Group 5. Easy group – there were no doubts about Italy and Yugoslavia qualifying. Which they did. Moody Yugoslavia seemingly managed to organize a strong team for the first time after 1976. Italy… was booed. There last two matches did not matter at all and like many times before the Italian team took it easy. A tie at home with Greece did not endear the squad to the fans, but they last match with Luxembourg enraged the fans – Italy, utterly disinterested, won 1-0, but the lack of interest to the game was way too obvious and disgusted fans booed the team in earnest.

1.Yugoslavia^ 8 13 6 1 1 22- 7

2.Italy^ 8 12 5 2 1 12- 6

3.Denmark 8 8 4 0 4 14-11

4.Greece 8 7 3 1 4 10-13

5.Luxembourg 8 0 0 0 8 1-23

A version at the beginning of the qualifications in 1980 – against Denmark goalkeeper Pantelic scored the opening goal from a penalty. Some players were dropped, others were added, the team was polished with time and looked very strong again, having also vast pool of reserves (at one point veterans Popivoda and Bjekovic were also tried – old, young, there was plenty of talent).

Of course, everybody knew for a long time that the Italians never played more than the bare minimum needed to go ahead, but after the miserable end of the campaign doubts were raised: one cannot ever entirely dismiss Italy, but it was recalled that the spark of 1978 was gone by 1980 and in general Italy struggled for the most of the 1970s, losing ground in the process. Of course, they were going to the finals, but few, if any, saw them as a serious factor in 1982. It was felt that in another qualification group Italy perhaps would have been eliminated altogether.

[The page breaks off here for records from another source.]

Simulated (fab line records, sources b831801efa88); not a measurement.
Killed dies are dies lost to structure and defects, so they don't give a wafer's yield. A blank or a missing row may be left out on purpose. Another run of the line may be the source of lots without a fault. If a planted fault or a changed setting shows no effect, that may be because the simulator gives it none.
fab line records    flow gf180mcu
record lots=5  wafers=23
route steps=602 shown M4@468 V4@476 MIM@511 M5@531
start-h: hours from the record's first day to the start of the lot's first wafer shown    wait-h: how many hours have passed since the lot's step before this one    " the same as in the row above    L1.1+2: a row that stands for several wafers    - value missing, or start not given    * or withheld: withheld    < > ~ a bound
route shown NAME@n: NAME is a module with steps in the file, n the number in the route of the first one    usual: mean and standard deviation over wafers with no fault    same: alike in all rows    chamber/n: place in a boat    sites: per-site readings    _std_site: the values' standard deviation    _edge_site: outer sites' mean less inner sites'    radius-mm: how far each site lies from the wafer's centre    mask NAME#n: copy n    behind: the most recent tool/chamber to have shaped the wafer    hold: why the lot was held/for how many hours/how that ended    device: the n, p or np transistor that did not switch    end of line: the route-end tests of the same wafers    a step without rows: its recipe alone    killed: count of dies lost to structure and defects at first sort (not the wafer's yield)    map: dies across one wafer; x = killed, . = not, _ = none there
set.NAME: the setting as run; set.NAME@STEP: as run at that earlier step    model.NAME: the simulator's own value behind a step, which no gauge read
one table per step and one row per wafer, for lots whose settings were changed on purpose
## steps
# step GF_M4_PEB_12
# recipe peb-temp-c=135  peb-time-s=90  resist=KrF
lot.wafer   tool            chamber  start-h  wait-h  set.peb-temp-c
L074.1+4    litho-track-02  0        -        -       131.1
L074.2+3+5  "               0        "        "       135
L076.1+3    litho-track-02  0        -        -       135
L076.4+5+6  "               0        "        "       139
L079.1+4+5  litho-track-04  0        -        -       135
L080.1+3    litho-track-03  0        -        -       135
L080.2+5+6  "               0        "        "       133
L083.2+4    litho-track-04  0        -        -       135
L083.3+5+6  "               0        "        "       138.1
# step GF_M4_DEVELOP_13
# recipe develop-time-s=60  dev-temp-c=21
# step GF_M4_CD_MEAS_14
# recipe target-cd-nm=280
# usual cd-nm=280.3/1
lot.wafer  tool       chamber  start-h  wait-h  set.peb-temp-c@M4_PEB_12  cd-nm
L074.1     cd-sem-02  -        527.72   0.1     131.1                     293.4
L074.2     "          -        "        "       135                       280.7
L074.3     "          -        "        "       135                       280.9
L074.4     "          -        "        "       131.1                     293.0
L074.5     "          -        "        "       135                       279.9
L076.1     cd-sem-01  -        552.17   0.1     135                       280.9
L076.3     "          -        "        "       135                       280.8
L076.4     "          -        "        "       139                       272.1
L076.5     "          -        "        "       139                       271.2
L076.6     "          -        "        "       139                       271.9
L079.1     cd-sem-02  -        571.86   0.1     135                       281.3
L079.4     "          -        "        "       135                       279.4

Group 6. Not particularly strong, but entirely unpredictable, for there were 3 teams practically equal. Having similar problems as well, so a forth team – Northern Ireland – was not to be entirely discarded. Israel was the obvious and certain outsider. No team was in particularly great shape – Sweden was rather in a decline, detected in 1978, and Portugal was not able to climb back from its slump during the 1970s. Scotland was more or less considered one of the qualifying teams, whether 1st or 2nd did not matter. And predictions were fulfilled, except that for Israel, which took advantage of the shaky opponents, meddled with their fate, and ended with 5 points. Scotland won the group, 2nd place was taken by a surprising team, mostly making the best of the shuffling and ups and downs of the others.

1.Scotland^ 8 11 4 3 1 9- 4

2.Northern Ireland^ 8 9 3 3 2 6- 3

3.Sweden 8 8 3 2 3 7- 9

4.Portugal 8 7 3 1 4 8-11

5.Israel 8 5 1 3 4 6-10

Scotland had a steady and serious campaign, which qualified them early, but, compared to the 1974 World Cup squad, the current vintage was quite uneven and unbalanced: great players, like Dalglish, Souness, and new wonder Archibald, but also weaker ones – Rough, Robertson, for instance – and there were no better, unfortunately. But Scotland qualified for a third consecutive time and it was well known they played with heart at finals. In this group – the most deserving team.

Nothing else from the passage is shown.